Store set items in an orderly manner, on a first-come, first-serve basis

Doing it this way doesn’t affect any code. And it would be healthy for the mental health of many. Also, a command could be added specifying the order.

Example:
['es_AR', 'es_MX', 'es_MX', 'en']

How Set works now:
Set(['es_AR', 'es_MX', 'es_MX', 'en'])

Results now:
{'es_MX', 'en', 'es_AR'}

“I’ve never seen a random list so well implemented.”

It should be:
{'es_AR', 'es_MX', 'en'}

I find it hard to imagine someone knowing about this problem and using it to generate something random at such a deep level of the language instead of just using random, so I don’t think it will affect too many codes.

Doing this might affect performance or memory usage. And how would this apply to set operations.

This is an idea, but not really a bug in any way.

If there was no performance issues (memory or runtime) in an implementation: it may be more to consider.

I don’t think this change would be considered if it impacted performance of existing set operations.

2 Likes

My theory is that they relied on a dictionary to distinguish it from the list.

The currently widely adopted workaround is to use dict keys as a set, constructed with the dict.fromkeys method. Since dict keys maintain insertion order, they work like an ordered set.

The problem is that there’s currently no built-in way to perform an ordered set operation. While dict.keys offers a view to the keys as a set to perform set operations, it loses the original insertion order after any set operation.

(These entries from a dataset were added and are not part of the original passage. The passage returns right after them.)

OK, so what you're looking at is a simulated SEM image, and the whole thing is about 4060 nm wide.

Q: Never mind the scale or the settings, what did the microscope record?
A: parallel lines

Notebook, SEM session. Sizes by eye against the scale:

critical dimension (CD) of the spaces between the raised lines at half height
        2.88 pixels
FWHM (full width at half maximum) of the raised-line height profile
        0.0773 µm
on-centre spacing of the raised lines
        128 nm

If additional dict methods suggested in Copy a dictionary, except some keys can be implemented then a dict would be able to truly perform double duty as an ordered set. But until then, you can still use a comprehension over a dict to perform an ordered set operation.

1 Like

One need to understand how data structures differ from each other in the way stored data is arranged in memory.

Python Name Generic Name Mutable Ordered Contiguous Homogeneous Indexable Average Time Complexity
List Dynamic Array Yes Yes No No Yes Access: O(1)
/ Search: O(n)
/ Insert/Delete at end: O(1)*
/ Insert/Delete at beginning: O(n)
Tuple Fixed Array No Yes No No Yes Access: O(1)
/ Search: O(n)
Set Hash Set Yes No No No No Add/Remove/Contains: O(1) average, O(n) worst
/ Iteration: O(n)
Dict Hash Table / Hash Map Yes No** No No Yes*** Access/Insert/Delete: O(1) average, O(n) worst
NumPy Array Multi-dimensional Array Yes Yes Yes Yes Yes Access: O(1)
/ Vectorized operations: O(n) but very fast

*Amortized O(1) for append operations due to occasional resizing.
**As of Python 3.7, dicts maintain insertion order, but this is considered an implementation detail.
***Indexable by keys, not by numeric indices.

Also, important notes : python lists are not ‘linked lists’ but ‘dynamic arrays’. hashing is a way to allocate a unique identifier for identical objects, enabling fast and efficient data retrieval, typically with constant time complexity O(1).

There are other structures of interest (deque, heap, …) but they are more for ‘niche’ usage.
Also a remark, skiplists are not implemented in python, while they could be useful for several performance improvement cases.

→ if you need an ordered data structure, you need something else than a set, this is not depending on how python is implemented.

3 Likes

An important part of a set structure is that it is an unordered collection. I seem to remember from the discussions around adding an order to dict keys in CPython, that it came “for free” with an enhancement to the dict implementation, and, no similar worthwile enhancement would come from changing the set implementation.
Back in the day, we used dict keys, ignoring the values as a set before we got an explicit set type.
Maybe you could do the same to give yourself a set with insertion orderings?

1 Like

@Paddy3118 Interesting… I looked a bit further about the implementation change, I found this quick explanation with drawings quite clear :
https://softwaremaniacs.org/blog/2020/02/05/dicts-ordered/en/

2 Likes

Interesting, the same criteria could be applied to sets and it would make sense.

I clarify that I always refer to the insertion order, not the numerical order or any other meaning !